HD DVD has won the format war
At least in my household, my neighbor's and my extended family.
I actually woke up early to go to the land of AOL users (Walmart) and stood in the short line and bought a Toshiba HD A2. This is a fantastic High-Def player- and at $98, was stupid-cheap. It normally sells for $299, so this was a coup.
After buying an HD movie (Unforgiven), I'm sold on HD.
I really wanted both formats to lose and a common format to come out. Here's what I wrote on the subject at HTS:
This an old-and sensitive topic for me as I got into an online scuffle about this BR versus HDDVD.Needless to say, I'm not on the fence anymore. After hearing the podcast from Real HT, I'm even more convinced I made the right choice. The speaker gave a litany of bad Sony choices that echoed some of my comments above- but gave even more- such as Toshiba *did* make HD disks first and through the DVD Forum- and Sony came along and wanted their own version and started the war.
As an engineer, I hate both formats. Most technologies that are to be released (at least in the software world) are based on standards. If they aren't- they end up being forced to (witness Microsoft and ODF).
If this industry had any morals, they'd have come up with a high-def format and released it publicly so that anyone could make a player.
For example- look at 802.11- that's Wifi- you can buy any wifi card and it'll work with any wifi hub. Products which don't write to a standard stagnate and die.
For both Toshiba/Microsoft and Sony/Coalition of the willing to pick a 'side' means that half will lose.
Sony upsets me with Memory-Stick- a useless format that was introduced to fill in a gap that didnt' exist. At least Betamax was arguably better than VHS. There are a zillion other Sony-proprietary formats too, from their minidisc to their walkmans, that eventually die. I avoid Sony products to the extreme- IMHO, the quality is long gone and they're living on a name- and bad marketing.

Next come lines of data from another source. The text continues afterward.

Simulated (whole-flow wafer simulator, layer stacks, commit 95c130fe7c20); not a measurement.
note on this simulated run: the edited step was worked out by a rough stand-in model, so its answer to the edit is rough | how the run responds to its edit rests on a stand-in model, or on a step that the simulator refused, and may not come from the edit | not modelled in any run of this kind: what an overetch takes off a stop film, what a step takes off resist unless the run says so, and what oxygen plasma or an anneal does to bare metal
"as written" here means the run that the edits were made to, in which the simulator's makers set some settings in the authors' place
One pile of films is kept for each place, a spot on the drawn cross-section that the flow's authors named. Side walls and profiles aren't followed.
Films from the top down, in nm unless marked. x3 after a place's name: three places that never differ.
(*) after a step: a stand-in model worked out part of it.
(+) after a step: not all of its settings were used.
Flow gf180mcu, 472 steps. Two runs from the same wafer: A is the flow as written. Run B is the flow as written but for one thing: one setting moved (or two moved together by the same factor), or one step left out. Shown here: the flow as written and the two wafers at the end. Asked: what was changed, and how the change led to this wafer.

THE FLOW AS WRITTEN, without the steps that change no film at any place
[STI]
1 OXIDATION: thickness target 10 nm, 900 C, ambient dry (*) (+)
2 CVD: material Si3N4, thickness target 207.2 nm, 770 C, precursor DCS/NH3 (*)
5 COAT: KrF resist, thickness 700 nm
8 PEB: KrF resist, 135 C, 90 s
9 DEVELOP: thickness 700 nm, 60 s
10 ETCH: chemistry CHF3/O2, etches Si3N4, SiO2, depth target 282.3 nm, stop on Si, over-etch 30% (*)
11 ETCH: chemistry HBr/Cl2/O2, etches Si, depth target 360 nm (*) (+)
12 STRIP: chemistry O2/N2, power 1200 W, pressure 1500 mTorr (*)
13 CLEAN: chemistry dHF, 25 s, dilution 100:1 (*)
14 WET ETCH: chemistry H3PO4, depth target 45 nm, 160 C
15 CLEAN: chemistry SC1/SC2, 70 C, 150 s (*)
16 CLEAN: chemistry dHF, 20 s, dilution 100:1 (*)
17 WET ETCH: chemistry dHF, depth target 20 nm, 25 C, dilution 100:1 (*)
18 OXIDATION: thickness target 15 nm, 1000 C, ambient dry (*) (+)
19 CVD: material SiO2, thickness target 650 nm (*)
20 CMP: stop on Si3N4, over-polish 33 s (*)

Don't even get me started on Microsoft- but Toshiba hasn't been a 'bad guy' in the past, so they must have gotten a Sony exec somewhere along the way.
I'm really torn because my HT rocks and I want high-def, but I'd rather both these technologies die and come out with a HD player that benefits neither manufacturer, but the industry at a whole.
My feelings aside, I think HD might win, even though I think BR is technically better.
Two reasons:
HD-DVD sounds like an extension to DVD and I think it is- didn't Toshiba manage the DVD spec? If you describe your High-Def player as a H-D DVD, they kind of win the name game.
Price. HD is consistently lower priced and that means a lot when someone is going to buy their new player.
As far as me? I'm still on the fence.
He concludes that unless Sony can ship $199 Blu-Ray players by Thanksgiving, HD wins.